Public consultations will follow Anne Hidalgo's proposal to turn two-lane riverside road through central Paris into a pedestrian path and gardens.

La rédaction de Mediapart

This article is freely available.

The mayor of Paris has fired another salvo in the war against motorists and choking pollution with a plan to turn the right bank of the River Seine into a pedestrian zone, reports The Guardian.

A busy highway flanking the river bank of the French capital would be replaced by waterside gardens, children’s play areas and grassy walkways. At its most ambitious, the 8-million-euro project launched by the socialist mayor, Anne Hidalgo, would allow pedestrians to stroll along a vehicle-free stretch from Place de la Bastille, also due to undergo a facelift under other plans, to the Eiffel Tower.

Public consultation will begin in June to decide how much of the river bank road network should be closed to traffic.

Hidalgo’s predecessor, Bertrand Delanoë, pedestrianised part of the left bank of the Seine between the Pont Royal and the Pont de l’Alma in the summer of 2013, a move deemed a success by city officials, but which has infuriated drivers.

The latest scheme to pedestrianise a highway along which 2,700 vehicles pass each hour at peak times, has been opposed by the group 40 Million Motorists, which has launched an online petition.

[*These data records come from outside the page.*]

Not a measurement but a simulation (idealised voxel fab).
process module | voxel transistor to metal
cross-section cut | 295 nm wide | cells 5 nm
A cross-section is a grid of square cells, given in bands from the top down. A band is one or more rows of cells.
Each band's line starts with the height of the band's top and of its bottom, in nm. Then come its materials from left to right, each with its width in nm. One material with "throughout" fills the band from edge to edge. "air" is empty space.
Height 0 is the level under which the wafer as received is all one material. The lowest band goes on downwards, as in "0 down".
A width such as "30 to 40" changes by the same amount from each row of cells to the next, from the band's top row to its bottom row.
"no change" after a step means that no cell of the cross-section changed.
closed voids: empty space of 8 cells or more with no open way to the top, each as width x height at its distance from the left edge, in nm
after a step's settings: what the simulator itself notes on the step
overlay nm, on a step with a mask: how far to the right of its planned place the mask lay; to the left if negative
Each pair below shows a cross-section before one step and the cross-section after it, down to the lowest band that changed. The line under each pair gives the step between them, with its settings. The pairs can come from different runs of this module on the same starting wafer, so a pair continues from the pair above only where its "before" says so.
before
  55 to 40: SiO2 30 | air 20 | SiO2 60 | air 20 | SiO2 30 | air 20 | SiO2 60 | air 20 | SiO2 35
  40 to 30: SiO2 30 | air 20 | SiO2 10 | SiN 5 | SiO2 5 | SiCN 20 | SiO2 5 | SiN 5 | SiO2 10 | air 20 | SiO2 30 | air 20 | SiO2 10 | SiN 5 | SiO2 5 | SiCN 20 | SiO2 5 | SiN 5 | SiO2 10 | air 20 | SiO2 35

Hidalgo has said that in the campaign to drive cars from the French capital’s streets a certain philosophy is required. “It’s an urban project, something almost philosophical, which involves envisaging the city in an alternative way than through the use of cars,” Hidalgo said, adding that “reconquering the banks of the Seine” would be one of the highlights of her administration.

She said the plan involved handing over the right bank of the Seine to pedestrians after the annual Paris Plage festival, during which the riverbank is turned into an urban “beach” with sand and palm trees, in 2016.

City Hall experts say the plan to reclaim the riverbanks from traffic would lead to an average drop of 15% in nitrogen dioxide levels as well as a reduction in noise pollution.